Gringolts

THE STRAD RECOMMENDS

The Strad Issue: January 2009
Musicians: Ilya Gringolts (violin) BBC Scottish Symphony Orchestra, Ilan Volkov (conductor)
Composer: Arensky, Taneyev

Ilya Gringolts plays the Arensky Concerto as though it is a blazing masterpiece. In a recording in which he is backed to the hilt by Ilan Volkov and the BBC Scottish Symphony Orchestra, and immaculately engineered by Simon Eadon and Will Brown, the listener is buoyed aloft on the tide of Arensky’s inspiration in a way that even Sergei Stadler (Manchester Classical Gallery, 1986) and Alexander Trostiansky (Chandos, 1997) cannot quite equal – Aaron Rosand’s glorious 1973 account for Vox is also well worth tracking down. In the wrong hands, Arensky can sound earnestly reliable rather than truly inspired, yet Gringolts ensures that every note rings true as part of a compelling emotional journey, especially during the pedal-pointed secondary material, which here activates the goose-flesh on contact.

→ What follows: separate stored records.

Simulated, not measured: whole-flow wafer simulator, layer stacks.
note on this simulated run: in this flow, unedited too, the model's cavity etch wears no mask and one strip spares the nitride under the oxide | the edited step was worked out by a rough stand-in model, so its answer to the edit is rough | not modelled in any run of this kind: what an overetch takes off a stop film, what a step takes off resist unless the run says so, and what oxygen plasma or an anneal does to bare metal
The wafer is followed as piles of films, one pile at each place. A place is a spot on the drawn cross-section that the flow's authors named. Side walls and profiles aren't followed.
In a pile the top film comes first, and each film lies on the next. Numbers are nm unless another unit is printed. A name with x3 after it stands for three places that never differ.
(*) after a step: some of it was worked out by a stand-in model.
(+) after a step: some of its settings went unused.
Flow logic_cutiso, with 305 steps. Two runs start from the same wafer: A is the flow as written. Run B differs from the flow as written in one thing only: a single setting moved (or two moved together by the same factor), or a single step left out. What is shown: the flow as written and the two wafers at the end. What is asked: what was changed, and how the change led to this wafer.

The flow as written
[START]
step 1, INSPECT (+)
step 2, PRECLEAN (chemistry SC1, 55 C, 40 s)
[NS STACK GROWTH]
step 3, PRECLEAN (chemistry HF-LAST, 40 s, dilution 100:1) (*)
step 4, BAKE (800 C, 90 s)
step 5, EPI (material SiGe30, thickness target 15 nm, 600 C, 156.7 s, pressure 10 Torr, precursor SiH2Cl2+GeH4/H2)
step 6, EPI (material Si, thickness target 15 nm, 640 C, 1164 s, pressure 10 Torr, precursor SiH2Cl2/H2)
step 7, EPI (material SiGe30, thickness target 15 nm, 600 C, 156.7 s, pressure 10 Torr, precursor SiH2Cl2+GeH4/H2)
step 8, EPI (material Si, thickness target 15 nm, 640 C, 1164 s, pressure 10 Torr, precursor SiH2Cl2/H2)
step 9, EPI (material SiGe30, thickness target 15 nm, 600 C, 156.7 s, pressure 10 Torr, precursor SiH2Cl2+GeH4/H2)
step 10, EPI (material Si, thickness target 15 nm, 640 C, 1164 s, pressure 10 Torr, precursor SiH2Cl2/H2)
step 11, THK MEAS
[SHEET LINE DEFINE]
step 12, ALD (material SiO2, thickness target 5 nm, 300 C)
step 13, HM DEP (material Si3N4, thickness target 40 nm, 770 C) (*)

It is somewhat ironic that despite being a notable composer in his own right, Taneyev is principally remembered today for completing Tchaikovsky’s Third Piano Concerto and as the dedicatee of Rachmaninoff’s Second Symphony. Unlike Arensky and Mussorgsky, whose wildest imaginings were fuelled by alcohol, the abstemious Taneyev was a solid musical architect who worked methodically within well-tried and tested parameters. For many years, the five-movement Suite maintained a place on the outer fringes of the repertoire, thanks largely to David Oistrakh’s classic 1955 EMI recording, while subsequent accounts by Jaakko Kuusisto (Ondine, 2000) and Lydia Mordkovitch (Chandos, 2008) relish the score’s Romantic opulence to telling effect. In terms of his tonal litheness and majestic precision, Gringolts lies closest to Oistrakh, although his relatively small-scale sound possesses a quicksilver purity that is uniquely beguiling.